The very real possibility that defense programs will suffer deep, across the board spending cuts early next year has major defense contractors and their allies making an unusual plea to members of Congress: Put everything on the table to avoid the so-called sequester — including higher taxes.

That might not sound like an extraordinary ask. But it’s typical for incumbent interests to leave all questions of ways and means to Congress. And given the defense industry’s enormous power and historic alignment with the GOP, it could have enough force to finally break the GOP of its anti-tax absolutism.

A House Armed Services Committee hearing two weeks ago first exposed the rift. Under questioning from Rep. Rob Andrews (D-NJ), two major defense contractors acknowledged that the GOP’s refusal to consider higher revenues was not conducive to solving the looming budget crisis.

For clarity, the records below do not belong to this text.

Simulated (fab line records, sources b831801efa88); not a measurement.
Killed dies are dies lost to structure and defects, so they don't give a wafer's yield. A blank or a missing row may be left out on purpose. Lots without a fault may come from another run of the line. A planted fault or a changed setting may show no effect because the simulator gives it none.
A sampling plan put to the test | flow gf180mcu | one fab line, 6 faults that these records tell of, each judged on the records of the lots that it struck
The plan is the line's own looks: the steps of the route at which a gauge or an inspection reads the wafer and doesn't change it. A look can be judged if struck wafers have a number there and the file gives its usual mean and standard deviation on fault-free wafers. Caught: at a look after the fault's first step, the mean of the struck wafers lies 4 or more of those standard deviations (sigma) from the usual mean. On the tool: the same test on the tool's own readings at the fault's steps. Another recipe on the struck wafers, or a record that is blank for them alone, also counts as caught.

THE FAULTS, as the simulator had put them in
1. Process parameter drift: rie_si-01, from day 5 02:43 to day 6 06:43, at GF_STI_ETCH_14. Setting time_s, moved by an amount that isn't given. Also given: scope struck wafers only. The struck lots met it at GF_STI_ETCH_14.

“I think everything’s gotta be on the table at this point, now,” said a reluctant David Hess, President of Pratt & Whitney — a subsidiary of United Technologies. “This is a personal opinion. I’m not speaking for the employees of United Technologies, or for UTC.”

Robert Stevens, CEO of Lockheed Martin, volunteered agreement.

“I know when we face challenges in our business — and i don’t intend to imply that the challenge we face come close to the magnitude of the challenges you face on this committee or the Congress faces at large, it really makes ours look pale — we try to put into the recipe every possible ingredient that might lend itself to the formation not just of a solution but in a perfect world a flexible array of solutions — comprehensive, integrated, thorough — that allows us the flexibility to run the business,” he said.

It took a year to reach this point, just five months out from the fiscal cliff. But this was the theory of the defense sequester — to force the GOP to recognize that a persistent refusal to ever raise revenue won’t just threaten social programs beloved by liberals, but the defense industrial complex they’ve nurtured for decades.

Trade associations representing defense contractors agree.

“We’re not endorsing any particular bill out there or saying what tax or entitlement should be changed,” said Alexis Allen, spokeswoman for the Aerospace Industries Association, in a Thursday phone interview. “We do think that everything should be on the table at this point. We do need a solution. It’s really quite urgent at this point and we think Congress needs to do what it was elected to do.”

The National Association of Government Contractors shares this view.

“Compromise will be necessary to avoid sequestration,” NAGC’s VP for communications Simon Brody said in a statement to TPM. “Considering whether to increase revenues or make funding cuts will require careful consideration by legislators, but examining all alternatives is certainly preferable to letting sweeping automatic cuts take effect.”

That’s a real break with the prevailing GOP insistence that higher taxes must not be part of any plan to avoid the sequester. And it’s the rift Rep. Andrews was hoping to expose in his line of questioning.

“I was very pleased with that answer,” Andrews told TPM in a hallway interview Thursday. “I think the defense leaders have been really public spirited and open-minded about this, and I think they’re acting very responsibly and I trust and hope that they will speak favorably about a balanced approach that includes revenue and spending cuts that neither side wants but that will avoid the sequester and reduce the deficit.”

Andrew’s said he’s had private discussions with other senior defense executives who shared the same view, but declined to provide further details.

“I do think you’re going to see a coalition of responsible people emerge — unfortunately it’s going to be in the lame duck, not prior — that’s going to support entitlement support that Democrats don’t want, revenue increases that Republicans don’t want, but deficit reduction that everybody wants, without mindless, across the board cuts in programs.”

Early indications support that view. A group of Republicans led by Sen. Lindsey Graham (R-SC) have proposed staving off or eliminating the sequester with a package that could include revenue from higher service fees and tax loophole closures, but not from rate increases.

Graham’s leadership isn’t on board at the moment, but they sense the danger.

“We’ve got to come to a resolution on the issue before the lame duck,” said Sen. Jon Kyl (R-AZ) — the minority whip and an ardent anti-tax Republican — at a press conference in late July. “If we do not, the pressure to make a deal in context of raising all the tax rates to prevent the fiscal cliff Jan. 1 will be so great that I’m afraid defense will wind up suffering or we’ll have to end up raising taxes to an extent that harms the economy.”